Friday, September 11, 2015

Riese Tunnels Claimed to be Found

Mr. Szpakowski speaking at a news conference for Polish tv.
After remaining somewhat peacefully undisturbed for the past 70 years, Polish soil is once again in store for major disturbances caused by World War II.

A Polish "explorer" named Krzysztof Szpakowski claims to have found part of the German "Giant" (Riese) complex near where the supposed Breslau gold train is presumably buried. Apparently, the tunnels are near the Gross-Rosen concentration camp. They remain buried.

Mr. Szpakowski claims that he has been aware of the location for years, but the claims by the Breslau gold train treasure hunters forced his hand. What he was waiting for before disclosing it in his own good time remains a mystery. Szpakowski is well-known locally, being president of the Association Riese. He also is the creator museum and tourist complex "Włodarz," which is visited by many. Thus, he is a bit of a public figure in Poland.

Among his sources of proof are eye-witness statements, old documents, ground-penetrating radar, and that Old Faithful of true explorers, dowsing. Yes, with the forked stick. Szpakowski claims to have had discussions with John Latańskiem, the only surviving prisoner Molke armaments factory, located in Ludwikowice Klodzkie, who apparently has some personal knowledge of the tunnels. A geologist, Adam Szynkiewicz, confirmed that research had been carried out using GPR KS-700 ground-penetrating radar.
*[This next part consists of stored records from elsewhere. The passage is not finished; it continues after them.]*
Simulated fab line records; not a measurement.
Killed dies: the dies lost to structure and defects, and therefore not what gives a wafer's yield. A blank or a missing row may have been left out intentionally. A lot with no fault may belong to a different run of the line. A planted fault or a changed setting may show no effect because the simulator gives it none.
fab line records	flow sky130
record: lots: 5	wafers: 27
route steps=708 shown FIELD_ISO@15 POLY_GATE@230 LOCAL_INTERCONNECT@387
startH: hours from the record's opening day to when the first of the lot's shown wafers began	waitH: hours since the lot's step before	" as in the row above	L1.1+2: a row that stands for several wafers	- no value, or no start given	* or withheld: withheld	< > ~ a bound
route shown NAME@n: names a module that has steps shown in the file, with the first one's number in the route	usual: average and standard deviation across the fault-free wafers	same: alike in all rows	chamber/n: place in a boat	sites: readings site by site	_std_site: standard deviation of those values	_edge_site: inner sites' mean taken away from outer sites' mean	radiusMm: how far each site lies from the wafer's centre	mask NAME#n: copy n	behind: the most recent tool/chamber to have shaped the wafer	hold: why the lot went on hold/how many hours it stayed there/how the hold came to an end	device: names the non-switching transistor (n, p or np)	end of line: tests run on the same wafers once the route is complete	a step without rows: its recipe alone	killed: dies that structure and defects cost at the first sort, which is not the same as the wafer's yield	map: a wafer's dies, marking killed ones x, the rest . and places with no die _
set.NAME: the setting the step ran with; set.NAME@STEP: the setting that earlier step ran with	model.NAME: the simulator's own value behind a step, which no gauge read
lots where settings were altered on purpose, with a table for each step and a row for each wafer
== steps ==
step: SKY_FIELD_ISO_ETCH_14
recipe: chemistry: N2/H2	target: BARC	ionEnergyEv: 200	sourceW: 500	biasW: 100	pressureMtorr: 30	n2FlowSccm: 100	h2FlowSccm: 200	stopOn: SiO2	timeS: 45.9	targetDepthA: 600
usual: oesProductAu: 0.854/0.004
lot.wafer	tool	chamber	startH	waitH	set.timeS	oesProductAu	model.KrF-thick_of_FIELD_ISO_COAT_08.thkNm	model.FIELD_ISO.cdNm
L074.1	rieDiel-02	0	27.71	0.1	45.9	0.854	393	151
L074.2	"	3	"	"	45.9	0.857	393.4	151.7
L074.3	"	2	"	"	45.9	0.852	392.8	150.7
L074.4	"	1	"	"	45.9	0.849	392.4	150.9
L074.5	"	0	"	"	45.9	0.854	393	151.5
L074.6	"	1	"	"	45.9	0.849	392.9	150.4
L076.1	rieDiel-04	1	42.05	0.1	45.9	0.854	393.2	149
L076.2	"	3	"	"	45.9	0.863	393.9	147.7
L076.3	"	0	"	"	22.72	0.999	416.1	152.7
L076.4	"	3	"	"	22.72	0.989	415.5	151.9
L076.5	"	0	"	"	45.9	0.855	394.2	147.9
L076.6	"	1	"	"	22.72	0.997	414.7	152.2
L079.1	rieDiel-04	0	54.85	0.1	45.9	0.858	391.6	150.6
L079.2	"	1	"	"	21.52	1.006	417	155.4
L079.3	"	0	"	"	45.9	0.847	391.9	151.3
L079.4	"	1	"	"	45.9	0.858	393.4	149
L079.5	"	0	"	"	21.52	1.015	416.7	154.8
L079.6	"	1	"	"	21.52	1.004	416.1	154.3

The way that patch on the sleeve is set, it reminds me of something else related to World War II.
Unlike the other adventurers, Mr. Szpakowski does not claim that there is any buried treasure in the tunnels that he has found. Instead, he figures they probably only contain items of historical interest. That would make it roughly similar to other German tunnels that have been found over the years, as the Germans were not likely to leaving treasure chests and the like lying around for future fortune-hunters to find. Most German tunnels may have a few old mining carts and maybe Wehrmacht helmets scattered about, and that is it.

However, and with what proof or evidence is not clear, Mr. Szpakowski claims that it was another "Fuhrer Bunker" like the one under the Chancellory in Berlin. This one, he claims, was intended for Adolf Hitler's personal use in the event of a nuclear attack. Of course, Hitler (supposedly) died before the Americans even had a working nuclear device, which was top secret all the way anyway and not something that the Americans were sharing with the Germans at that time, but let's not let that stand in the way of a good story.

The location is somewhere in the mountains around the city of Walbrzych - just like the gold train. Although nobody knows what Riese was for or how big it actually was, scholars speculate that the overwhelming majority remains buried and has never been seen since the end of the war. We shall keep an eye on events to see if anything interesting turns up.